So being the co-dependent person I am - I am now here alone today (he is on shift for 48 hours) and I am going through everything OVER AND OVER in my head and now starting to feel like I am all those things he has said and if I would have just shut up about his snorting none of that would have happened. I am in blaming mode (blaming myself) and excuse making mode (by excusing his behavior because maybe it was my fault and maybe I really have made him not know who he is (as he said) and maybe I really have sucked the life out of him like he claims!)

Being as scared as I was last night - and seeing our fight escalate the way it did (they seem to get worse and worse) and seeing him SO ANGRY to the point of where I think he was blacked out while screaming at me (I seriously think he was that angry - I didn't even recognize him and his eyes appeared 'dead'.) - I do not feel safe around him. And you want to know the pathetic disgusting part?!?!? I HAVE NO STRENGTH TO LEAVE RIGHT NOW and I am telling myself every thing possible of why it can work!!!!

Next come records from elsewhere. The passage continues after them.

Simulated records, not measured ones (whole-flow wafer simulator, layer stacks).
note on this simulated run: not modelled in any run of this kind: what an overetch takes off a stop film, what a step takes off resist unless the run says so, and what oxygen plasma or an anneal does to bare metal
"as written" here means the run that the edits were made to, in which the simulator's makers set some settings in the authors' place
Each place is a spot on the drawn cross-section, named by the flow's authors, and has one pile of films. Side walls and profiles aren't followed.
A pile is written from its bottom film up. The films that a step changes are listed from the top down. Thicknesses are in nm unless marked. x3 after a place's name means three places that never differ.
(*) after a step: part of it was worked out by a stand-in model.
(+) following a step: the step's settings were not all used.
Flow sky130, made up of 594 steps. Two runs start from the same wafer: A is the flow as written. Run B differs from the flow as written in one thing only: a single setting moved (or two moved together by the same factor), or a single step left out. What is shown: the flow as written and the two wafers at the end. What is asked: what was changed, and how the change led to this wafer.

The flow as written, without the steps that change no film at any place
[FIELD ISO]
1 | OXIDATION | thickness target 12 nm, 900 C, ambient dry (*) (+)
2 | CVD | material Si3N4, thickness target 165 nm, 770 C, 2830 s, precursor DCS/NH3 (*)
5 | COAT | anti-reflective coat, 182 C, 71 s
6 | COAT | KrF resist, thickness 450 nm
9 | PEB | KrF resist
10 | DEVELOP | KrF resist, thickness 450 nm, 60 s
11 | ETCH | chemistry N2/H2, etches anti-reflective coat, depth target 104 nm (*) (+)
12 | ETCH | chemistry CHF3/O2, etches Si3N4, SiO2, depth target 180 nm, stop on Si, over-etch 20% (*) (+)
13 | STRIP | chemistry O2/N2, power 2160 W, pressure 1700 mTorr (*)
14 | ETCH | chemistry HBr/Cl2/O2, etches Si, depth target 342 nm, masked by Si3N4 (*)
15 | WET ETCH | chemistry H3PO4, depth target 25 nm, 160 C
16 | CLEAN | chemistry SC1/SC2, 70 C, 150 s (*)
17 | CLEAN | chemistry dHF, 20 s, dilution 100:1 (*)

PLEASE someone give me some words of advice here. I am so co-dependent and cannot stand up for myself (because I never have and when I do now - it provokes him) that leaving just feels like the equivilant of death right now. I love him so much - but when he gets in these anger modes - it is so scary. BTW - he is not addicted to any type of drug or alcohol so they do not enhance these episodes. I almost wish he were because I feel it would be so much easier to explain his episodes! :(

Has ANYONE been in a situation like this - or am I just really screwed up and issuey and there is no hope for me OR this relationship?!???? Can this relationship ACTUALLY be mended (I tell myself it can since he is in counseling) or am I just looking for more excuses!!!! Anyone out there that can relate or give me some wisdom?!?!? I am so lost and so hurt and so scared right now. I am just GLAD he's gone for 2 days - but it doesn't seem long enough!!!! I see my counselor tomorrow and I am praying he gets an overtime shift!

iVillage Member
Registered: 09-29-2005
Mon, 04-03-2006 - 6:33pm

First and foremost, Wings:


THIS IS NOT YOUR FAULT.

 

iVillage Member
Registered: 10-05-2004
Tue, 04-04-2006 - 11:48am

None of this is your fault. At all. He would dearly love for you to THINK it is, because that would reinforce his worldview that he can never be wrong, but it isn't.

The snorting thing sounds all too familiar to me. Mine, while he didn't do that specifically, had a whole host of little annoying habits that he threw a fit if you corrected him on. My own belief is that it's part of a control thing, to see what they can get you to put up with before you snap.

You are not hopeless; as Gonna said, you've been conditioned, which is quite a different thing to being codependent. You are perfectly capable of having a healthy relationship; it's just not going to be possible to do so with this guy, who wouldn't know healthy if it bit him on the butt. I agree that the best thing to do is to call your local DV shelter, who can advise you on the best course of action in your area.